Johannes Rebane
April 26, 2015
Overview: This application, submitted as a final capstone project for the JHU Data Science Specialization through Coursera, implements a word prediction algorithm in the spirit of SwiftKey. Using a database of 2-grams, 3-grams, and 4-grams generated from blog, Twitter, and news corpora, the application processes text and predicts next words using a customized “Stupid Backoff” model, optimized for speed and web-scale language modeling. The final application can be found on ShinyApps.io.
The application uses Python and NLTK to generate n-grams. R connects with a SQLite DB of these n-grams to implement and train a “Stupid Backoff” algorithm (Brants et al 2007). Shiny provides a front-end to interact with the algorithm.

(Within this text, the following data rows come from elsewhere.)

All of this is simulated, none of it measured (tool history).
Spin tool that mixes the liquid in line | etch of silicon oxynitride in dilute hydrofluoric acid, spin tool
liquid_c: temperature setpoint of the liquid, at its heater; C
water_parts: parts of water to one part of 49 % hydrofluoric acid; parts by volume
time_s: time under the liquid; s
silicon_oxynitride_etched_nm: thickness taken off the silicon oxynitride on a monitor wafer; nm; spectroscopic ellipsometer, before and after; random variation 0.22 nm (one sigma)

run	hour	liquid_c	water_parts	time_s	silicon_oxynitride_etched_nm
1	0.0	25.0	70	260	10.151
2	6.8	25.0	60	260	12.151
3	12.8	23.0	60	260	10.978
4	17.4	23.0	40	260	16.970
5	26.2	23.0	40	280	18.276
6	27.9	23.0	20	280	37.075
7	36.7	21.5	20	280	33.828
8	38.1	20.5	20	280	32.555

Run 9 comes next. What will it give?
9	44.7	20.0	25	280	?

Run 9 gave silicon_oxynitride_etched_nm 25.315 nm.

The customized “Stupid Backoff” algorithm looks at the highest order n-grams matching the end of the inputed phrase, and, if needed, “backs off” with a discount to lower-order n-grams until a highest score match is found.
The Shiny App provides reactive input for the end user, and displays the predictions in ranked form in a ggplot2 chart to the right of the input. Documentation and sources are linked accordingly at the top.
In order to validate the algorithm, measurements were performed on different n-gram levels with regard to total file size and accuracy of prediction on a small data sample.
A 4-gram model was chosen due to size constraints (100 mb on shinyapps.io) and its relative performance to lower and higher-order models.